The history of mankind is a history of war, conquest, and oppression. From ancient times to the modern era, peace and freedom have been rare occurrences in the sweep of human events. When peace has prevailed for extended periods of time, it has invariably occurred under the yoke of despotic regimes that have wielded greater military force and internal political power to hold back the threat of rival kings and tyrants and maintain domestic stability.
When men dreamed of a world of peace, they often did so in visions of collectivist and socialist-type societies. Thomas More’s Utopia (1615), Tommaso Campanella’s City of the Sun (1602), Gerrand Winstanley’s Law of Freedom (1652), Denis Vairasse’s History of the Sevarites (1675), Morelly’s Code of Nature, or the True Spirit of the Laws (1755), and Fontenelle’s Republic of Philosophers (1768) all conceived of a future world without war or conflict in which men would live in harmony and tranquility.
But every one of them portrayed a society in which private property was either abolished or severely restrained — since private ownership, they believed, was the root of selfishness, greed, and the poverty of many for the benefit of the few who could enjoy wealth — and in which a ruling caste of wise, noble, and good men would ensure order and peace through social control and through the planning of virtually every aspect of life for the benefit of the greater community of men.
Only starting in the middle of the 18th century did there emerge a different vision of a society of peace and freedom. It is found in the writings of the French Physiocrats and the Scottish moral philosophers, two of whose leading figures were David Hume and Adam Smith. Their ideas were refined and popularized by the classical economists of the first half of the 19th century.
The ideas of the classical economists became the economic foundation for the classical-liberal revolution that radically changed the course of human events. They argued that private property was not the source of conflict among men but rather the institutional prerequisite for social peace. They reasoned that men have a logical basis for peacefully associating and cooperating with each other to obtain the benefits from the greater productivity and gains from trade that develop through a system of division of labor. They explained that the benefits from a division of labor were ecumenical in their nature, that is, the benefits from specialization and trade between members of the same community or region were no less universally true for all people who might happen to live in different countries.
Though it varied from country to country, it was nonetheless true that by the 1870s, most governments in Western and Central Europe and in North America were more respectful of personal and economic freedom than in any previous time in human history. And there were increasingly internationally promulgated “rules of war” that were meant to restrain and confine the destruction and harm that governments were allowed to visit upon their own citizens and their property as well as on those of enemy nations in the heat of war.

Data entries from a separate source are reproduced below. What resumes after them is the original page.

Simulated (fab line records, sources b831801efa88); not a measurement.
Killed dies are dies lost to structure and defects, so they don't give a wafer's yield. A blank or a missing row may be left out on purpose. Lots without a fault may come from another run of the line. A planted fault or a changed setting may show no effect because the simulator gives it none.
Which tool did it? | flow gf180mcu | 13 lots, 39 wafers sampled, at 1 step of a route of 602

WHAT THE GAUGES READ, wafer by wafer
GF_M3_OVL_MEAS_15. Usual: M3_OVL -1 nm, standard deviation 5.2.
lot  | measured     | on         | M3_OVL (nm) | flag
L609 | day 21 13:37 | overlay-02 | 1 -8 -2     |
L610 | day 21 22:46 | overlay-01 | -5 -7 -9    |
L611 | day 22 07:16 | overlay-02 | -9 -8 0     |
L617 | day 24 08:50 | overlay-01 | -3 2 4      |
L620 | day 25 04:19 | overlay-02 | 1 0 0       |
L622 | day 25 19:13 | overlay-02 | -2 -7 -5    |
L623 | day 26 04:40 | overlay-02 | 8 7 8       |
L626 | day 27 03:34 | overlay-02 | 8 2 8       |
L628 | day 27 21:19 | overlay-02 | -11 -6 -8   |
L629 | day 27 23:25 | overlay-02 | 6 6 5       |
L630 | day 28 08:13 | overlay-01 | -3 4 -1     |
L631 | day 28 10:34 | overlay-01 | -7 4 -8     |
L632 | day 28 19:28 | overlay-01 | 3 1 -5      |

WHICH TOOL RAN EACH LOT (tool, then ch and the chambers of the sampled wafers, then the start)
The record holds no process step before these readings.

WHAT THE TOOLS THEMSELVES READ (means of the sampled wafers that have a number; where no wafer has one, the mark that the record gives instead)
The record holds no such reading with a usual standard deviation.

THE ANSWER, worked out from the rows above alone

But before the 19th century ended, the classical-liberal ideal of a world of global peace through private market relationships, with governments confined to simply enforcing the “rules of the game,” was prevented from coming to full fruition owing to the rise of nationalism and socialism. The growing ascendancy of these competing ideologies culminated in the First World War in 1914. And out of the Great War came fascism, communism, Nazism, and interventionist-welfare statism in the 1920s and 1930s. These, in turn, created the conditions that resulted in the Second World War.
The total state led to total war, in which the very notion of the innocent civilian lost all meaning. The “enemy” in war was every man, woman, and child on the other side of the battle line. Mass murders of millions of unarmed people, day-and-night fire bombings of entire cities, and even atomic weaponry to terrorize whole nations into surrender were all considered legitimate methods to conquer, destroy, and defeat the enemy.
The second half of the 20th century merely continued this pattern. Under the shadow of the Cold War, communism enslaved tens of millions in the straitjacket of comprehensive social engineering and political terror. On the Western side of the Iron Curtain the model was regulation, intervention, and welfare redistributivism. War and violence remained a tool of political control and conquest on both sides.
In all of the history of mankind, classical liberalism was the first social philosophy to demonstrate how men could live together in peace and freedom for mutual betterment and improvement. The task before us is to renew and restore this vision and ideal, so that they can once again transform the world.